DA-PS (Density-Aware Platt): \(z_{\text{dens}}\) is injected into both scale and shift: \(\ell'(z)=\ell\cdot\Phi_\gamma(s_{\text{scale}}z_{\text{dens}})+b\cdot\Phi_\gamma(s_{\text{shift}}z_{\text{dens}})\).
DA-IR (Density-Aware Isotonic): A new feature \(u(z)=w_s\,p(z)+w_d\,z_{\text{dens}}(z)+b\) is constructed, and isotonic regression is fitted on \(u\).

For regression, predicted variances are first corrected via an affine transformation and then scaled by the density-aware term \(\sigma'^2(z)=\hat\sigma^2\cdot\Phi_{\gamma_\sigma}(s_\sigma z_{\text{dens}}(z))\).

Loss & Training¶

The detector uses the KL divergence loss for box parameters and variance. The Normalizing Flow is trained separately for 60 epochs (Adam + linear decay). During the calibration phase, the detector is frozen. The nuScenes validation set is split into calibration (40%) and test (60%) sets. Calibration parameters are optimized using Differential Evolution (20,000 iterations) to minimize NLL (classification) or MCA (regression).

Key Experimental Results¶

Dataset: nuScenes (ID) + MultiCorrupt (OOD, 10 types of corruption × 3 severities). Detectors: PETR (Camera) + SECOND (LiDAR). Lower is better (%) for all metrics.

Main Results¶

In-Distribution — Classification Calibration (Selected, PETR / SECOND)

Method	PETR D-ECE↓	PETR LaECE↓	SECOND D-ECE↓	SECOND LaECE↓
Uncal.	8.556	27.211	15.509	17.378
IR Cls. (Strongest baseline)	2.999	22.869	1.867	9.078
DA-IR Cls. (Ours)	2.955	22.550	1.839	8.877
DA-IR Glb. (Ours)	7.209	24.015	5.217	10.982

The density-aware versions outperform corresponding post-hoc methods in almost all configurations. On SECOND, the global calibration DA-IR Glb. significantly reduces D-ECE from 9.900 (IR) to 5.217.

In-Distribution — Regression Calibration (MCA, PETR / SECOND)

Method	PETR MCA_xyz↓	PETR MCA_lwh↓	SECOND MCA_xyz↓	SECOND MCA_lwh↓
KL [56] (Uncalibrated head)	4.384	4.620	4.692	4.627
TS Cls. (Strongest baseline)	1.692	2.139	1.533	1.919
DA-TS Cls. (Ours)	1.538	2.141	1.518	1.758

Distribution Shift — Classification Calibration (MultiCorrupt Mean)
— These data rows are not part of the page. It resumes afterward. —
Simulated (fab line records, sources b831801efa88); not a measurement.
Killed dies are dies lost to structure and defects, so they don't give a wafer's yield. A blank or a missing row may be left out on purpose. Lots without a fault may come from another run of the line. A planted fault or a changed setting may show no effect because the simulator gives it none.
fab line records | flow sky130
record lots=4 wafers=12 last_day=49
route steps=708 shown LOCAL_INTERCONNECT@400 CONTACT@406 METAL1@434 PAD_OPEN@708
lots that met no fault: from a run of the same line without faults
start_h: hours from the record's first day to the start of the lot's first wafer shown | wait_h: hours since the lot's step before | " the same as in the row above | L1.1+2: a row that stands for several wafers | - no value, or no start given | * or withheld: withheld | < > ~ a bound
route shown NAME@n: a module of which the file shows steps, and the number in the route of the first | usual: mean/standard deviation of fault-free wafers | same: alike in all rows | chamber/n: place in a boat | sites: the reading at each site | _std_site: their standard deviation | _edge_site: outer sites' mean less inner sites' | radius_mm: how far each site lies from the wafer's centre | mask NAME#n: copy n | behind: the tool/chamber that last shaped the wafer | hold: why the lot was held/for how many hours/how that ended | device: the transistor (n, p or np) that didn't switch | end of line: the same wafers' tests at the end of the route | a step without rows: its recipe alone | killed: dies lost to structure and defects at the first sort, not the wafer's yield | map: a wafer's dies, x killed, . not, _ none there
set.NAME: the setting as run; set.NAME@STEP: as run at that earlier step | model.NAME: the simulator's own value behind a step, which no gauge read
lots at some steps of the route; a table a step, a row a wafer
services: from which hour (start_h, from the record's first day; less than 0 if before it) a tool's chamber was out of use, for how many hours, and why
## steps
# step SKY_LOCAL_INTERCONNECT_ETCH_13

Method	PETR D-ECE↓	PETR LaECE↓	SECOND D-ECE↓	SECOND LaECE↓
Uncal.	13.040	29.059	22.490	21.558
IR Cls.	7.449	24.333	7.076	11.093
DA-IR Cls. (Ours)	7.211	22.212	6.895	9.273

Under shift, standard post-hoc methods nearly revert to uncalibrated levels, whereas the density-aware version maintains a clear advantage.

Ablation Study¶

Configuration / Comparison	Key Metric	Description
Density: GMM vs NF (PETR, Shift)	D-ECE 7.430 → 7.211	NF slightly outperforms GMM in capturing latent distributions
Density: GMM vs NF (SECOND)	D-ECE 6.997 → 6.777	NF is consistently superior
NF Overhead	Latency 0.58ms → 8.99ms	Performance gains come at the cost of higher latency (A100, bs=300)
Global vs Class (Glb. vs Cls.)	Cls. is generally superior	Class-wise calibration is essential given nuScenes' imbalance
Semantic Shift: Boston→Singapore	D-ECE 10.109 → 3.645	Performance improvement remains stable under semantic shift

Key Findings¶

Density signals contribute most under distribution shift: While gains are modest in-distribution, density-aware methods significantly outperform static baselines under MultiCorrupt shifts.
Sampling and training-time methods fail in 3D: MCD/DE suffer because DBSCAN clustering over-merges dense small objects in nuScenes. TCD's dependence on IoU is problematic in 3D where IoU often hits zero for small targets.
Class-wise calibration (Cls.) is superior: Addressing nuScenes' class imbalance via per-class calibration prevents rare classes from being overshadowed.
NF vs. GMM: NF provides better calibration but increases latency from 0.58ms to 8.99ms.

Highlights & Insights¶

Object Query as Density Carrier: Queries are position/category-aware low-dimensional (\(D=256\)) latent variables. Estimating density here is more effective than on raw images/points.
Density as a "Modulation Signal": Using a bounded gain \(\Phi_\gamma(x)=1+\gamma\tanh(x)\) prevents outliers from destabilizing the calibration.
Unified Classification and Regression: The work addresses both paths using the same density signal and provides a much-needed 3D uncertainty evaluation benchmark.
Engineering DA-IR: For non-parametric Isotonic Regression, density is integrated by combining it with confidence into a new feature before fitting.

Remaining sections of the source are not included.